[Cross-posted at Hatewatch.]
What if militias announced a showdown with the feds and nobody came?
That’s pretty much what happened in Texas this week, after a handful
of militia activists called on their fellow militia members to intervene
in the increasingly fraught humanitarian crisis on the U.S.-Mexico
border, involving large numbers of children from Central America who are
straining the government’s ability to process their complicated cases.
For a Texas militiaman named Chris Davis, there was nothing
complicated about it. In a video he posted at YouTube – which he has
since been removed – he offered a simple solution for dealing with the
young border crossers.
“How?” Davis asked rhetorically. “You see an illegal, you point your
gun right dead at them, right between the eyes, and say ‘Get back across
the border, or you will be shot.’ Simple as that. If you get any flak
from sheriffs, city, or feds, Border Patrol, tell them look — this is
our birthright. We have a right to secure our own land. This is our
land. This is our birthright.”
Davis’s solution was part of his call to his fellow militia members to
make their way to the Texas border near Laredo in order to prevent child
refugees from crossing there. Late last week, he
posted an “Action Alert” bulletin
at various online forums, including his Operation Secure Our Border
Facebook page. “All Texas & National Militia Available Please
Converge Immediately,” it said.
The alert said the “mission” was to
“close down Laredo Crossing for starters,” and that the operation would
be “complete when border fence is in place and secure.”

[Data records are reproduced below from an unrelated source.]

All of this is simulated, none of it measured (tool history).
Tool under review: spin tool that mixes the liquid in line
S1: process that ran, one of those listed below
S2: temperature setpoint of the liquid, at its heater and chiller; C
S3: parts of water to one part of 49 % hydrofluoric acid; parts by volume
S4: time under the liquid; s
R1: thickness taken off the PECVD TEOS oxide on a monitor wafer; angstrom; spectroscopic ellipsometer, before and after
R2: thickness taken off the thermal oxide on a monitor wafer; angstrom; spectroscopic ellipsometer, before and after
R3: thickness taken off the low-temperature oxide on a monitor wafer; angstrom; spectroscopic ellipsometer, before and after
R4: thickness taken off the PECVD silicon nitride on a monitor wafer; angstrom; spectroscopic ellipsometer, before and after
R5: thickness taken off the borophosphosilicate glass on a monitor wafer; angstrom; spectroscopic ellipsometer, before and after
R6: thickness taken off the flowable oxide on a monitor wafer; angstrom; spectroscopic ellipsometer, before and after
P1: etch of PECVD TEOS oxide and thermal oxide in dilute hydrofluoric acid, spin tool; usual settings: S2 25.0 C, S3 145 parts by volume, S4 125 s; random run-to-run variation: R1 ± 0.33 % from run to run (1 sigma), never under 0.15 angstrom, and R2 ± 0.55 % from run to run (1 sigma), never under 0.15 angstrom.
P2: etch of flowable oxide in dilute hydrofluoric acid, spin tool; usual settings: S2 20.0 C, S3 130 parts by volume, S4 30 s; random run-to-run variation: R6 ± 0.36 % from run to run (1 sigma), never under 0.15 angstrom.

It named a gathering point at a truck stop in Encinal, Texas, and
concluded: “It’s time to bring down the thunder. Activating the Patriots
willing to stand up for America GO GO GO. … Let’s share this like the
brushfires of Liberty.”
However, Davis’ militia muster call quickly vanished into virtual
thin air. Shortly after he began receiving media attention – including
accounts in the
McAllenville Monitor,
Brownsville Herald,
San Antonio Express-News and
Los Angeles Times
– he not only took down all his YouTube videos and deleted his channel
there, he also deleted his Facebook page and all its incendiary
antigovernment content.
Davis told
the Express-News that he removed the video Monday because it was taken out of context “by a newspaper that supports amnesty.”
“We’re here to supplement and be where law enforcement is not and help them support the border,” Davis told
Los Angeles Times.
“There’s nothing malicious, there’s no malicious intent — every person
is vetted. We’re just here to serve freedom, liberty and national
sovereignty.”
Davis described himself as a 37-year-old truck driver, saying he had
served in the Army and National Guard, and had been involved in Open
Carry Texas events. He told reporters that the militia was in
“preliminary stages of recruiting and training volunteers” and would be
showing up in Laredo “in a few weeks.” He wouldn’t say how many were
involved.
He and a spokeswoman from North Carolina named Denice Freeman tried to quickly reshape the image of their campaign.
“This is not a ‘go-in-guns-blazing’ kind of thing,” Freeman told the
Brownsville Herald. “This will be handled with the utmost professionalism and security and safety for everyone involved.”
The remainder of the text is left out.